It felt harrow. The weight of white-washed walls rising. Here, that is there, space was made thick, or disturbingly claustrophobic, through an empty, automated, ambience. Here, that is there, I stood within bareness, in anticipation, awaiting some kind of revelation. Not much arrived, but still, that nothingness resounds.
Tomo Savic-Gecan’s solo exhibition Untitled, 2023 (galerie frank elbaz, September 2nd – October 7th, 2023) was bare. A void, with minimal content—a vertical screen, three white walls and tools for a daily performance—the artwork shown inscribes itself within the series of AI-based, semi-performative artworks Savic-Gecan has made following his participation in the 59th Venice Biennale of Art—where he represented Croatia with a piece titled Untitled (Croatian Pavilion), 2022. As with that disparate performance-cum-pavilion, this new work follows a simple premise—a proposition or description, an artist agreement, instruction or score to be enacted. As the work’s foundation (dare I say it’s only ‘tangible’ existence), in the gallery, this premise is visible—typed in black sans-serif and displayed beaming out from the bare space of an otherwise white screen—it reads,
During the exhibition of Tomo Savic-Gecan at galerie frank elbaz, the gallery team will every day change the position of newly built walls, according to instructions from an artificial intelligence algorithm that is fed by data from press releases and the position of art objects of previous gallery exhibitions to constitute Tomo Savi?-Gecan Untitled, 2023.

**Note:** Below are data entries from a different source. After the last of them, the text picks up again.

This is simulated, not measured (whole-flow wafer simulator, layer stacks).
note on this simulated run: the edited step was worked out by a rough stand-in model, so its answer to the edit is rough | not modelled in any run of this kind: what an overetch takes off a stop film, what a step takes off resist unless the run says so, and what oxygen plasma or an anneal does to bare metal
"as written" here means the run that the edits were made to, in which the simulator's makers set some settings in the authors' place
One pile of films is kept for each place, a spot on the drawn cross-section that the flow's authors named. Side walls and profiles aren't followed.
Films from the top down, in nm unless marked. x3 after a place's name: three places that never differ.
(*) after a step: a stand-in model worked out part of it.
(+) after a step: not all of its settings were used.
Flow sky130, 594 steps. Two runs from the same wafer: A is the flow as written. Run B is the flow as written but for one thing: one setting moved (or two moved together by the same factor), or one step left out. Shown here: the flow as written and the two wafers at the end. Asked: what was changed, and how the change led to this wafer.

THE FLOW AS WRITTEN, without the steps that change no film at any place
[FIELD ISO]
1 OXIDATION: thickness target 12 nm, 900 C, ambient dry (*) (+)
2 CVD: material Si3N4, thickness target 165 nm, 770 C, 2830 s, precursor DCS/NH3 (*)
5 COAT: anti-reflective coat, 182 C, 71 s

And so I stood, at 3:55pm, between these monumental walls, unmoored and in suspense, surrounded by AI outcomes, just plain-looking, waiting.
For context, Savic-Gecan’s artworks sit restively between the ephemerality of high-conceptualism, where ideas are the formal currency, and postmodernist approaches to artistic materials, where porous layers of meaning unfix objective knowings. In Untitled (Croatian Pavilion), 2022, for example, Savi?-Gecan drew upon research into how individuals physically manoeuvre and interact within exhibition spaces to compile a data set of minimal choreographic steps. Over the course of the Venice Biennale, these steps were performed daily by a group of non-descript participants across the Biennale’s constituting pavilions. Rather than a predictable or repetitive event—a wholly consumable spectacle—the exact locations, times and even the precise choreography of this itinerant pavilion-performance were determined by an artificial intelligence algorithm, fed each morning by the ‘lead story from a different, randomly selected global news source’, to quote the written premise for that work in the series. In blurring the boundaries between what constitutes the architecture of a national pavilion and the ways bodies physically come to know of the world, be this through the lens of the museum or media, Untitled (Croatian Pavilion) positioned itself as an anomalous gesture, both conceptual and material. Personally, in wobbling this compartmental line, Untitled (Croatian Pavilion) demonstrates how idea and form are inseparable, and most importantly, how both innately constitute an ongoing existence—here, the temporal being of an artwork but this thinking could easily be applied, in a metaphorical way, to the interdependencies that sit central to human existence.
As with Untitled (Croatian Pavilion), and indeed with all of Savic-Gecan’s artworks, Untitled, 2023 resists description; any summary, record or attempt at categorical elucidation is ultimately a futile act, one that directly contradicts the form and restive thinking prompted throughout Savic-Gecan’s practice. As a writer, this knowledge troubles a normative way of doing things… so rather than stating ‘what’ Untitled, 2023 is, prising this spatial activation as an object set in the world, here I want to talk about ‘how’ Untitled, 2023 is; that is, how the artwork came into being, how I experienced this on October 7th 2023, and how the nothingness of my encounter led to some affect thinking.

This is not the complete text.